Question about join

Is it possible to join an on demand feature group with a cached feature group?

How to join two feature groups with colliding column names which are not part of the joining key? I got a lot of ambiguous reference errors.

Hi @Tim,

Yes it’s possible. Once you get the metadata handles for the cached (FeatureStore - Hopsworks Documentation) and on-demand feature group (FeatureStore - Hopsworks Documentation), both metadata objects have the same functionalities.

They can be joined together using the join method and you can select features from them using the same select, select_all and select_except methods (FeatureGroup - Hopsworks Documentation).

Regarding the ambiguous reference errors, that’s unfortunately still an issue on your version, and my suggestion is to exclude the feature from the select of one side of the join.

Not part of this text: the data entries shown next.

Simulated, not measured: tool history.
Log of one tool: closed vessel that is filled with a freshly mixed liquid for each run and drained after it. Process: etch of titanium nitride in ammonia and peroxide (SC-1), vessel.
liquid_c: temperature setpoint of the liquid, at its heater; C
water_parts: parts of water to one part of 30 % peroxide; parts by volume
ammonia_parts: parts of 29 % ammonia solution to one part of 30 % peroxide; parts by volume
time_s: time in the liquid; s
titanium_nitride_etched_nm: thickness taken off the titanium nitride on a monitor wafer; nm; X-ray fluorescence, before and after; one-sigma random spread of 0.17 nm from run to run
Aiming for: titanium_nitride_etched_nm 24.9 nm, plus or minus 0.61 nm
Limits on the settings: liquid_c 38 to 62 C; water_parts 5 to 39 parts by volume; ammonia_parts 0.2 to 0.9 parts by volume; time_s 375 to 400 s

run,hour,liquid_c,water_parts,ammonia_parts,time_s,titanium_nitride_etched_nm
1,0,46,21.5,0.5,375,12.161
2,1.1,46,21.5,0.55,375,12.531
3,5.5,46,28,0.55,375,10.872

In the new version we are releasing we also added a prefix option to the join method to handle these issues of name collision.


Fabio

I can’t join on demand feature group with cached feature group.

import hsfs
connection = hsfs.connection()
fs = connection.get_feature_store()
payment = fs.get_on_demand_feature_group(name="paymenttype_snowflake", version=1)
account_fg_meta = fs.get_feature_group(name="account_fg",version=1)
query = payment.select_all().join(account_fg_meta.select(['account', 'id']), on='account')
s3_conn = fs.get_storage_connector("S3")
td = fs.create_training_dataset(name="abc_model",
                               description="Dataset to train the payment model",
                               data_format="csv",
                               storage_connector=s3_conn,
                               version=1)
td.save(query)

Here is the error I got:

py4j.protocol.Py4JJavaError: An error occurred while calling o148.select.
: org.apache.spark.sql.AnalysisException: Reference ‘account’ is ambiguous, could be: fg1.account, fg0.account.;

Based on the join you are performing, the value of account should be the same on both the payment and account_fg.
So this code is going to work:

import hsfs
connection = hsfs.connection()
fs = connection.get_feature_store()
payment = fs.get_on_demand_feature_group(name="paymenttype_snowflake", version=1)
account_fg_meta = fs.get_feature_group(name="account_fg",version=1)
query = payment.select_all().join(account_fg_meta.select(['id']), on='account')
s3_conn = fs.get_storage_connector("S3")
td = fs.create_training_dataset(name="abc_model",
                               description="Dataset to train the payment model",
                               data_format="csv",
                               storage_connector=s3_conn,
                               version=1)
td.save(query)

(I removed the account feature from the account_fg_meta select list.